The Pearls' advice is the polar opposite of what decades of child development research recommends, she said, a point echoed by George Holden, a professor of psychology at Southern Methodist University in Dallas, who has researched corporal punishment in the religious context.

"I just recently bought a copy of that book. Pearl is scary," said Prof. Holden, who co-authored a study in 1999 that found conservative Protestant parents are more likely to use corporal punishment than parents from other religious groups.

"He's very much into breaking the will, which was a concept back in the early part of the 20th century that is totally outmoded and it's totally out of touch with what developmental psychologists know about how children develop," Prof. Holden said.

"There's a lot of dangerous things here that would likely result in abusive behaviour."

Christians have risen up to condemn the Pearls' teachings not only as misguided, but as a faulty interpretation of what the Bible teaches.

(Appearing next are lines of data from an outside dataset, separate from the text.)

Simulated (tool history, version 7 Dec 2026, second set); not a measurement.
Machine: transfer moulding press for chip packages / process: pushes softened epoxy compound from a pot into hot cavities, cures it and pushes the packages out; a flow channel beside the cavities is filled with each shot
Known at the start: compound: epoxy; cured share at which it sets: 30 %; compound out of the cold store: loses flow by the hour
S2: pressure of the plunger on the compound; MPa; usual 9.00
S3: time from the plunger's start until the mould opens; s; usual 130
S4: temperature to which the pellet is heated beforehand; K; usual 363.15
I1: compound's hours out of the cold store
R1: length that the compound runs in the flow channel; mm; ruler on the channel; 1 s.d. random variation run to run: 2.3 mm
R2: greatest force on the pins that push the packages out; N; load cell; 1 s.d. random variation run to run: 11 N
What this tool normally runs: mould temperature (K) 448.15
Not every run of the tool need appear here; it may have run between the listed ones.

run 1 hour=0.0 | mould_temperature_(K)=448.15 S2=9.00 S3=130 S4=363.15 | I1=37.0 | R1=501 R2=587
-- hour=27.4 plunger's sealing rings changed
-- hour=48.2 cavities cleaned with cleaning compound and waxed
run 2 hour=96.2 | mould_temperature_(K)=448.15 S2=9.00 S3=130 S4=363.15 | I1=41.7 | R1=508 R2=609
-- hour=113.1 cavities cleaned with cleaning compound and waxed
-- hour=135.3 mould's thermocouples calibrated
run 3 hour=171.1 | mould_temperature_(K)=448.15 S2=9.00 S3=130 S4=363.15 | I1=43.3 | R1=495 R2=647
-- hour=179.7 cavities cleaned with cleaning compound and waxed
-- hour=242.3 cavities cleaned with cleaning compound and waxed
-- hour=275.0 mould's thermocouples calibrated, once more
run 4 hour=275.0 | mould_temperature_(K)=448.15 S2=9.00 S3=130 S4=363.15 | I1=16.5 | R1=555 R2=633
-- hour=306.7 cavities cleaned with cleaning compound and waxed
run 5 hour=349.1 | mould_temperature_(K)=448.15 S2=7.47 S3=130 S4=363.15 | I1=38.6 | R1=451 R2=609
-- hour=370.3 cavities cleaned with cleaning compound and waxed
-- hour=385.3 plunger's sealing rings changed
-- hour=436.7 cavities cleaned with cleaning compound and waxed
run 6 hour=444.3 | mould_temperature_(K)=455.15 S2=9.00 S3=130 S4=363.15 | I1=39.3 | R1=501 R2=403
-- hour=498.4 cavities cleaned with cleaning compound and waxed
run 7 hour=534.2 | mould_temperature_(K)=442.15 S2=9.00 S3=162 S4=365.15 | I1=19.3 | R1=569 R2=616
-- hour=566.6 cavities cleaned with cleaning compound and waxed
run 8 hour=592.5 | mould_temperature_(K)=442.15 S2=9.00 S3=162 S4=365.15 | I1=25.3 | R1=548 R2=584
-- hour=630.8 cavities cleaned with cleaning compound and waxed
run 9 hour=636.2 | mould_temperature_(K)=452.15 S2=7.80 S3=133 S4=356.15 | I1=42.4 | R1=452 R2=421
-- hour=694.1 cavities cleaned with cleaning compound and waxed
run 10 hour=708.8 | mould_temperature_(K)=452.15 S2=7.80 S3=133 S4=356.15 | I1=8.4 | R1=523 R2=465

William Webb, a Toronto based religious scholar, calls it gutter theology. "They are literalists who haven't figured out how we ought to move from Scripture to ethic," said Dr. Webb, adjunct professor of New Testament/Biblical Studies at Tyndale Seminary, a private religious college.

"Can the Pearls' position be derived from scripture? Yes, absolutely. But is it reflective of the Bible's redemptive spirit? No."

Many Bible-believing Christians interpret the rod as a guiding mechanism, not a physical stick, said pastors and Christian parents interviewed for this piece. They also believe God does want them to discipline their children, but that non-physical punishment is preferred. Some still do spank their children, but would not train them through a series of smacks as the Pearls prescribe.

Samuel Martin, a self-described religious activist and researcher based in Jerusalem, has joined a chorus of voices trying to pull the book out of circulation.
"The Pearls are the most visible people right now in the last four to five years concerning this issue," he said. "But they're just the tip of the iceberg," he added, saying he doesn't doubt Mr. Pearl's assertion that more than three million people follow his lead and spank their children in the name of God.

PEARL'S WISDOM

In an email exchange with the National Post's Sarah Boesveld, evangelical pastor and author Michael Pearl discussed his controversial book To Train Up a Child, which promotes the use of spanking to help children grow into good Christian adults. Below are some edited excerpts.

ON HIS BOOK

To Train Up A Child is nothing more than the common-sense approach to traditional parenting that has been practiced for the past 6,000 years by every people group on the earth. My contribution to the traditional approach is to encourage parents to place more emphasis on training before the need to discipline arises. The book also strongly encourages parents to focus on maintaining a joyful fellowship with their children.

ON LINKS TO CRIME

The authorities do not link our book to any crime. In his capacity as Butte County District Attorney, Mike Ramsey said, "Even the Tennessee pastor that espouse[s] hitting children right from infancy says that you must watch that you don't cross the line. Clearly this is a situation where the line was crossed from discipline to beating to murder."

ON BIBLICAL TEACHINGS

I offer the Scripture not as the sole justification for traditional corporal discipline, but only to answer the charge of "Christians" who would challenge the use of an instrument other than the hand. As to it being abusive to "hit" a child with an instrument instead of the hand, I assert that the hand is for loving, not discipline. I would never think of hitting a small child with my big hand. It could damage the backbone.

ON CHILD REARING

Research has shown that the properly trained, nurtured and spanked child scores higher on all positive measures, both as a child and as an adult. Spanking as part - a small part - of a comprehensive nurturing process instills self-control and discipline in a child, rendering him more emotionally stable and balanced as an adult.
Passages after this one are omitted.